Contributed by Vic Kohring
When I served in the Alaska Legislature many years ago, humility was as scarce as palm trees growing in Alaska. With a swarm of egomaniacs scurrying about the capitol trying to take credit for everything short of the sun rising in the morning, it was an unpleasant environment I could do without.
As an elected representative, tooting one's horn is sometimes an unfortunate necessity, so your constituents are aware you're working hard on their behalf and getting things done. And it helps get you reelected. However, many politicians carry it too far. Too often, I found my fellow pols rushing to take credit for bills they didn't sponsor or budget items they had no role in securing.
I once worked closely with the Department of Transportation to fund pedestrian tunnels under the Parks Highway. After a year of hard work and success, another politician took full credit, announcing their alleged achievement in a newsletter. Another time, I was successful getting a bill through the legislative process which authorized the Department of Fish & Game to issue permits to private individuals for keeping certain "exotic" animals, a very popular issue at the time. After an entire session's work and eventual success, a colleague issued a press release claiming credit.
Legislative heads swell for other reasons too. When bestowed the title "State Representative" or "State Senator," it's easy to feel full of oneself. The halls of the state capitol are loaded with people who stroke legislators’ egos. People practically bow down to you as they seek favor. Lobbyists pull on your arm and special interest groups attempt to sweet talk you into backing their pet project. Moreover, having control of multi-billion-dollar state operating and capital budgets, and being in a position to create new laws, we're all bound by representatives’ significant power, which often goes straight to a ruler's head.

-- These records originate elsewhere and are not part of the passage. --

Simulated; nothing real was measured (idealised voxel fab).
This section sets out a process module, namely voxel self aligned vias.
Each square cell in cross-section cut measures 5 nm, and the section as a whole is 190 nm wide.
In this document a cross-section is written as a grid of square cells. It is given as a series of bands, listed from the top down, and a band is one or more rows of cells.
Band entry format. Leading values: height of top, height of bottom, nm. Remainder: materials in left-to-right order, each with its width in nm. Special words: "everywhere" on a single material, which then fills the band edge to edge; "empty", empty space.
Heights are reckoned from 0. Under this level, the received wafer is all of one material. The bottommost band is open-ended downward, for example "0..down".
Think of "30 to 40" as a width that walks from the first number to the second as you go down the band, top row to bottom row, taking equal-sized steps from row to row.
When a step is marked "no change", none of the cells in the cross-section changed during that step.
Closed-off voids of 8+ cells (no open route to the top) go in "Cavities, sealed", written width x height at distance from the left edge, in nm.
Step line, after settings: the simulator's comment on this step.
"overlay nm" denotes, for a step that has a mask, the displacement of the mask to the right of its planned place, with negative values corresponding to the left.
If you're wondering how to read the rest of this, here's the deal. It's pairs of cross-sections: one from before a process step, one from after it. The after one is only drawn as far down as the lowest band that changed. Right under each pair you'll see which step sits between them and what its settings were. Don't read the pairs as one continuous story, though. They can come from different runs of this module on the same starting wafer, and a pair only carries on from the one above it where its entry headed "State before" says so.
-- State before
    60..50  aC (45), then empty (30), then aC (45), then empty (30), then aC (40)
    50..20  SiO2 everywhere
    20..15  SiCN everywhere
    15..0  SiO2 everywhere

One of the most annoying acts of narcissism is when the daily prayer is delivered on the House and Senate Floor at the start of each session. There's typically a mad scramble to be the one selected to offer the prayer. During the prayer, heads are bowed low in exaggerated fashion, knowing that cameras are rolling, and people are observing back home. To me, a measure of one's character is how you conduct yourself when no one is looking, and the cameras are off. Most of my work was done quietly in my office, where my staff and I helped literally thousands through the years with various problems involving government. We took great pride in working quietly and discreetly - and sometimes anonymously - to improve the lives of our constituents. No standing on a hilltop shouting our accomplishments.
Jesus was critical of show-offs. Once, when he and his disciples observed people in the temple, a rich person walked in, faulting himself with his offering of gold coins and making a big "look at me" scene. Then a widowed lady quietly and without fanfare entered and offered two small copper coins, giving up everything she had. The same flaunting goes on in Juneau with far too many hot shots and far too few exhibiting humility. Jesus said in Luke 20 to beware of the teachers of the law, because they enjoy walking around in flowing robes and love to be greeted with their important seats and places of honor while making long prayers for show. This is exactly the scenario I witnessed repeatedly in Juneau.
I greatly admire humility in people. There are some I know who are genuine, sincere Christians and most importantly, humble - those I aspire to emulate. I'm by no means perfect as a Christian and admit my ego occasionally gets in the way. But I've tried to make a conscious effort to be humble in all walks of life, as Jesus instructs.